As some of you probably know, right now, I’m building a file manager plugin and I want to, somehow, “rebuild” hugo plugin to make it better. But, let’s see something: what does the hugo plugin offer?
Browse, rename, edit and upload files
Change hugo settings, edit markdown toml/json/yaml files for hugo
Run Hugo
Oh… you’re seeing it now. The only thing that differs between hugo and filemanager plugins is the hugo part. So, what are you thinking Henrique? I was thinking about hugo plugin being a filemanager plugin! A plugin for a plugin!!! Got it?
Imagine this situation:
hugo henriquedias.com
In this case, hugo plugin would somehow require the filemanager plugin on henriquedias.com folder and then let the filemanager plugin answer all requests except the ones related to markdown files and/or settings. And the best: as I’m the developer of both plugins they could have a very consistent interface and work very nice together.
The problem is: can I require another plugin inside a plugin?

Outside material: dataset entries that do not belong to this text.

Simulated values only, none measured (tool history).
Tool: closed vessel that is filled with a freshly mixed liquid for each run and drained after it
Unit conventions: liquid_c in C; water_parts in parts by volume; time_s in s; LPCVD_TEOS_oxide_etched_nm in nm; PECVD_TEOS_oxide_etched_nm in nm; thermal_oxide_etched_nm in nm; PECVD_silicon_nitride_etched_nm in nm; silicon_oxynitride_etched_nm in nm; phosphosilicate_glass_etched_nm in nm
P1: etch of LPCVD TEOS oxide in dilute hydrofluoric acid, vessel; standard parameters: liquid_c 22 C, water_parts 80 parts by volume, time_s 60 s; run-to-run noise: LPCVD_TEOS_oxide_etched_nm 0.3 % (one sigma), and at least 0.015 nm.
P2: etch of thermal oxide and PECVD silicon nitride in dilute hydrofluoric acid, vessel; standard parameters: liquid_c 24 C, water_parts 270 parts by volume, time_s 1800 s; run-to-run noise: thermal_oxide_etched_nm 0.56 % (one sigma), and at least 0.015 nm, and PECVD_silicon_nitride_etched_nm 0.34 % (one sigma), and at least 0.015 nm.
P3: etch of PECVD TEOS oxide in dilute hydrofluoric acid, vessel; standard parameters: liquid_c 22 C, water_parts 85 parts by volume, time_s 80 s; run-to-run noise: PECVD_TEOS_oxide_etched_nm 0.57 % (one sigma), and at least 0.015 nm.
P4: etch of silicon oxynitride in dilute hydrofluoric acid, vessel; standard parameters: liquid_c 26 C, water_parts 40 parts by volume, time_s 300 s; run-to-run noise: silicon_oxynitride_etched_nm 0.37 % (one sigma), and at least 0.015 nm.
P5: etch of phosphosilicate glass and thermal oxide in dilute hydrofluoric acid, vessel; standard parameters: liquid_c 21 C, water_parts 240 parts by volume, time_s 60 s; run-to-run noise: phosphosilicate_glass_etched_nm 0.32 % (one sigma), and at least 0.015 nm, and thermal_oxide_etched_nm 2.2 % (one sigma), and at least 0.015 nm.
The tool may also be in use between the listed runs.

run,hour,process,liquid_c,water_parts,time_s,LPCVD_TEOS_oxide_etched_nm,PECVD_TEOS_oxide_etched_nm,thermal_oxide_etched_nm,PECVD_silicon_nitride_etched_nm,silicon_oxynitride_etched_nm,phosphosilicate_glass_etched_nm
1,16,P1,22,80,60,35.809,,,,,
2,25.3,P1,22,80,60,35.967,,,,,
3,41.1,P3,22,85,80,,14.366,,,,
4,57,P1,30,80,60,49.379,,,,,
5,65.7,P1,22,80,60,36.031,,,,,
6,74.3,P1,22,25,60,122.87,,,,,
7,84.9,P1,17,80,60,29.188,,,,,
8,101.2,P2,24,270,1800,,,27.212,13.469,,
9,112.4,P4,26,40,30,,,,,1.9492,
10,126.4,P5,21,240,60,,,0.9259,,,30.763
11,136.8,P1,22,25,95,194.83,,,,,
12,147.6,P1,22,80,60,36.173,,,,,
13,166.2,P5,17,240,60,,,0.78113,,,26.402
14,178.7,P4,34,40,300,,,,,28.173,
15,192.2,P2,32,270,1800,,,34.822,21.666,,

Hey! That would be a good idea, but I don’t see the point of doing that because it’s a very small plugin. And if you want to use it as a library just import github.com/hacdias/caddy-filemanager and use its structs and methods cause they’re all exported.
Hey Henrique, great question! Plugins can indeed have plugins. For example, the ACME DNS challenge solvers are each a plugin to the caddytls package, which is itself a plugin.
A plugin is a plugin if it can be plugged in by importing it from any file in the program (typically run.go, which I think is where the build server will put them). Then the plugin will register itself with the package it is plugging into, in your case, the hugo package you created.